By Michael Washburn
As a raft of banks forecast economic pain in 2023, one economic historian warns that the U.S. government’s gargantuan spending programs will push the economy well past its breaking point.
Experts are debating whether the United States is likely to experience a recession. Even the more optimistic forecasts posit that, if a full-blown recession does not occur, a severe downturn will eventuate marked by sluggish growth and higher unemployment.
Morgan Stanley’s 2023 Global Macro Outlook is blunt, predicting that the U.S. economy “will tread water with 0.5% growth.” Moreover, even if inflation eases toward the end of the year, the jobs outlook is dismal, the report suggests.
“Net job gains have slowed markedly over the year and, together with a modest rise in labor force participation, will likely result in a slightly higher (but relatively healthy) unemployment rate of 4.3% in late 2023,” the outlook states.
The negative forecasts come at a juncture when U.S. voters are especially concerned about economic prospects and acutely sensitive to bad news.
Of all the issues of concern to the public in the new year, the state of the economy—as measured by inflation, housing prices, jobs, and other indices—easily outweigh other issues in the minds of voters. According to a poll (pdf) conducted in December by the Associated Press NORC Center for Public Affairs Research, this concern cuts straight across party lines. Democrats and Republicans sharply clash on border security, climate change, and private gun ownership, yet share a broad consensus that the government must get a better handle on the economic issues that define the quality of life for a bulk of the population.

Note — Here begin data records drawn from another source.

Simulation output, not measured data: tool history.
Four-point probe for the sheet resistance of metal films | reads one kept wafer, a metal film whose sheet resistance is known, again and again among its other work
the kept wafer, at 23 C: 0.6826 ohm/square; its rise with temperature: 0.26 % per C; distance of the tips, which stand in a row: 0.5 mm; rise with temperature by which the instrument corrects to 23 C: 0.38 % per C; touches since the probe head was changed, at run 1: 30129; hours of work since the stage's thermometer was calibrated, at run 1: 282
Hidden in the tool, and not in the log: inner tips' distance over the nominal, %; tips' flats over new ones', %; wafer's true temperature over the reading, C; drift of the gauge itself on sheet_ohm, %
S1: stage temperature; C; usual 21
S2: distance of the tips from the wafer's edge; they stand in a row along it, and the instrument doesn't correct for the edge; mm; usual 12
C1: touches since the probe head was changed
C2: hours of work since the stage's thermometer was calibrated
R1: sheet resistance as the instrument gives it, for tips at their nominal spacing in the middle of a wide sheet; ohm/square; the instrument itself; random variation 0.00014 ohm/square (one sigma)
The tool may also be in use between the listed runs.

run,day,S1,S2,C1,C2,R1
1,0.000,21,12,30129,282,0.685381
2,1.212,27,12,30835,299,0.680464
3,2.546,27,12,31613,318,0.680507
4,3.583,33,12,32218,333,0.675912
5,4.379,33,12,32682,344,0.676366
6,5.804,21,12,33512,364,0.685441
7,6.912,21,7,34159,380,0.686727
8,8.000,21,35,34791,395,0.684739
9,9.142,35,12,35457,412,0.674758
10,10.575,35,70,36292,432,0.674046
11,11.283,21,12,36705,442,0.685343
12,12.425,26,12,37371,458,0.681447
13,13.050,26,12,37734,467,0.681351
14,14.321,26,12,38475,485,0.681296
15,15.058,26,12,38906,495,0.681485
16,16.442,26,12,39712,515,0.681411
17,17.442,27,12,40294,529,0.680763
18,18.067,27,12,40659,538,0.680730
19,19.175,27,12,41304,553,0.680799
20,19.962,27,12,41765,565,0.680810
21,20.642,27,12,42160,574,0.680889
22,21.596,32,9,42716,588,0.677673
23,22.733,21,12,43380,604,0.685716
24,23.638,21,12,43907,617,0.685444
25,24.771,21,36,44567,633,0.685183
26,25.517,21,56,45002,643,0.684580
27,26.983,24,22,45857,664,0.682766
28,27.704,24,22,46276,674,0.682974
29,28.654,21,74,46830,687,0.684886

“Among all policy areas, domestic issues continue to be cited most frequently as the public’s most pressing policy concerns … Looking at specific domestic policies, economic issues are the public’s top priority. The biggest concern is the economy in general, with 31% mentioning it as a top priority, slightly more than in June,” the NORC Center’s report states.
Tellingly, the second most-cited concern, in the poll’s findings, namely inflation, is a subsidiary issue of the most-cited, economic concern. A smaller number of respondents, 27 percent, identified immigration as the issue that occupies them the most, while 16 percent cited crime and violence.
The authors of the report summarize their findings bluntly: “Economic issues dominate the public’s agenda for 2023.”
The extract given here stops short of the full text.